The Queen Mary 2 was in Halifax yesterday. I went down to the harbour to see her depart. This was not made easy by the fact that another huge Cruise ship was berthed right behind her. Initially, all I could really see were her orange funnels. However, the time came and the tugs approached and she started out into the harbour. She was berthed with her bow facing the ocean, so there would be no turning in the harbour. I had to be satisfied with a more distant view of her sailing.
While waiting for her initial departure, I listened to other people on the dock. One man recounted how he had been on a voyage of the first Queen Mary, in 1956. Although he was more than willing to talk, I was also willing to question him. He had sailed from New York to Southhampton in five days. He was not of the high society set, but he said he quickly learned to walk around ship with "A pretty girl on each arm." He was accepted everywhere. He was eighteen at the time. They had two days of rough weather where, at times, the waves were so high, " the screws (propellers) of the ship came right out of the water. As they turned in the air, they made the whole vessel shake."

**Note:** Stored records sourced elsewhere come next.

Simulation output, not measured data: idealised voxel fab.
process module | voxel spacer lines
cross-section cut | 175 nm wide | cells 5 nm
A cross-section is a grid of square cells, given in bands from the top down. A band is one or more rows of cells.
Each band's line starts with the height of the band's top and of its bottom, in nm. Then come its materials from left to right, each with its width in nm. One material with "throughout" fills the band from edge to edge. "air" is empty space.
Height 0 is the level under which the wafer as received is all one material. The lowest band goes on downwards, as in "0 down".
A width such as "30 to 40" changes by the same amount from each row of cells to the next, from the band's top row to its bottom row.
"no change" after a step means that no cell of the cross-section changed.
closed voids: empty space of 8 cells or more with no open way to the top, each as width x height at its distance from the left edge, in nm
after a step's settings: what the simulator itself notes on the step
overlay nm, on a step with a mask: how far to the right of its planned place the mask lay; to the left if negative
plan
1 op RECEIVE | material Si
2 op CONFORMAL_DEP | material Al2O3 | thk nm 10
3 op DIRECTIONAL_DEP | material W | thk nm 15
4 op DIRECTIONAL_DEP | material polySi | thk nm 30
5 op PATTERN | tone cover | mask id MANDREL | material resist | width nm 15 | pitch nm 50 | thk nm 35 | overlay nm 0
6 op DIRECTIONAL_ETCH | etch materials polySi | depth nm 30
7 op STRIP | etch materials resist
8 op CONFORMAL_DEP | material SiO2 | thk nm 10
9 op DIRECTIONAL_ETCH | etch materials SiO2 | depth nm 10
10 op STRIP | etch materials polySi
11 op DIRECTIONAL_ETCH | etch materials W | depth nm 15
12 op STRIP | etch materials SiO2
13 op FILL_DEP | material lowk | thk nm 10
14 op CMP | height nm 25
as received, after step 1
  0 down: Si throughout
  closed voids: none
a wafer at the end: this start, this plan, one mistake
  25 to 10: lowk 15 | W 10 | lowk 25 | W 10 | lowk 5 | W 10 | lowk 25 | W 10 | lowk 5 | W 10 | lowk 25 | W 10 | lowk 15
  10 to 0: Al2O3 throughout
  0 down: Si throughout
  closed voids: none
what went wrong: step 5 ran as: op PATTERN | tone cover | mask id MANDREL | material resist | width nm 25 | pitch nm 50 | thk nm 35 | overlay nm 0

As he was drawn away by his companions, I realized I was actually too close to see the QM2 depart. I quickly walked to another dock which jutted out more into the harbour. I was further away, but could now see past the other cruise ship. As I finally watched her depart, a middle-aged woman sitting by her companion, said that she had once sailed on the Queen Mary 2. It was a "liner" and not a "cruise ship". A beautiful experience. Magnificent food. All the entertainments you could desire (for which you paid extra). Plus you paid extra for the drinks. And you paid extra for your meals if you ate in the finest of the dining rooms. She didn't pay extra and didn't miss a thing.